Wall monument, Fethard, Co. Tipperary
Co. Tipperary |
Religious Objects
Set into the south wall of the Augustinian abbey in Fethard, towards the eastern end of the aisle, there is a limestone wall monument that rewards close attention in a way that a passing glance would never suggest.
Nearly two metres tall and more than one and a half metres wide, it is not a gravestone in any simple sense. It is a carefully assembled heraldic statement, carved in high relief, combining two family identities into a single composition with a precision that would have been immediately legible to anyone versed in the conventions of early seventeenth-century heraldry.
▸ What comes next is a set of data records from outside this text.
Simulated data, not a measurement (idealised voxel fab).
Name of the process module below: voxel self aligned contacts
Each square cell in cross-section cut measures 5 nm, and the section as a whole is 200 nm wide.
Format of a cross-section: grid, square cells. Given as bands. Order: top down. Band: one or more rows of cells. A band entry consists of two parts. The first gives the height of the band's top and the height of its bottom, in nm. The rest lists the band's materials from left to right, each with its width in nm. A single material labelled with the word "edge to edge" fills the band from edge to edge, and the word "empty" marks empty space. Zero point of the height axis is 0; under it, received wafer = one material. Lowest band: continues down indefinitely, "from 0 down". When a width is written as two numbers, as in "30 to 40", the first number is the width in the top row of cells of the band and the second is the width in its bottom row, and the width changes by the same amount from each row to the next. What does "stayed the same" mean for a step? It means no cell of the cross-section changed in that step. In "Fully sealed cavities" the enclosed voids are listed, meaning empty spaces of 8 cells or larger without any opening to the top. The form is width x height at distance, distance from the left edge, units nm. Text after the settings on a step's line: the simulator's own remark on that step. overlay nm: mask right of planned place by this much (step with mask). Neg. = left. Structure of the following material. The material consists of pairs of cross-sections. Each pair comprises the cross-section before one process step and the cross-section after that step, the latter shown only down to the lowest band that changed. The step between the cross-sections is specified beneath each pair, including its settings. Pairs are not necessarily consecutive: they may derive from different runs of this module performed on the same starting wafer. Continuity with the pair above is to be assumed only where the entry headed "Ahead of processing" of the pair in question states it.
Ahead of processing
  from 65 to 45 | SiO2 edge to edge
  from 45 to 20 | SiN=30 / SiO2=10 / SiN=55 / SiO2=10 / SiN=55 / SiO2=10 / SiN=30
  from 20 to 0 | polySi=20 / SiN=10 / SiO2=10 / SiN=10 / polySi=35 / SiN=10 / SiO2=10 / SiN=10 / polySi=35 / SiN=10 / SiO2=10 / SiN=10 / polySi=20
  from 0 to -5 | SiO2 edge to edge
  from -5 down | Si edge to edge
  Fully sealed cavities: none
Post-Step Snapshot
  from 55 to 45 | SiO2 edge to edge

The monument was erected in 1634 by Thomas Tobin and his wife Jane, also known as Marrinel, to commemorate themselves and Thomas's parents, Edmund Tobin of Brisclagh, gentleman, and Margaret Tobin. A Latin inscription in Black Letter script runs along a rectangular plaque beneath the main composition. The heraldic achievement above it, an arrangement of arms, helmets, crests, and supporting scrollwork, shows impaled arms, meaning two coats of arms placed side by side on a single shield to represent a marital union. The right-hand side carries the Tobin arms, three oak leaves, while the left carries the arms of the Cahir branch of the Butler family, their chief indented and augmented with a canton bearing the figure of Christ on a cross. Both sides of the shield are marked with a crescent, the cadency mark used to identify a second son within a family line. Two crested helmets sit above, the right bearing the Tobin crest of a demi-lion holding an oak branch, the left the Butler crest of a falcon rising from a plume of five ostrich feathers. Flanking the main achievement, just within the decorative scrolls, are two smaller shields surmounted by marigolds. The initials beneath the sinister shield, I.M., are thought to refer to Joanna Marrinel. Above everything, a moulded cornice supports a semi-circular open-fan device, a squared pillar topped with a ball, and two flanking obelisks, each once topped with a ball, though only one survives intact.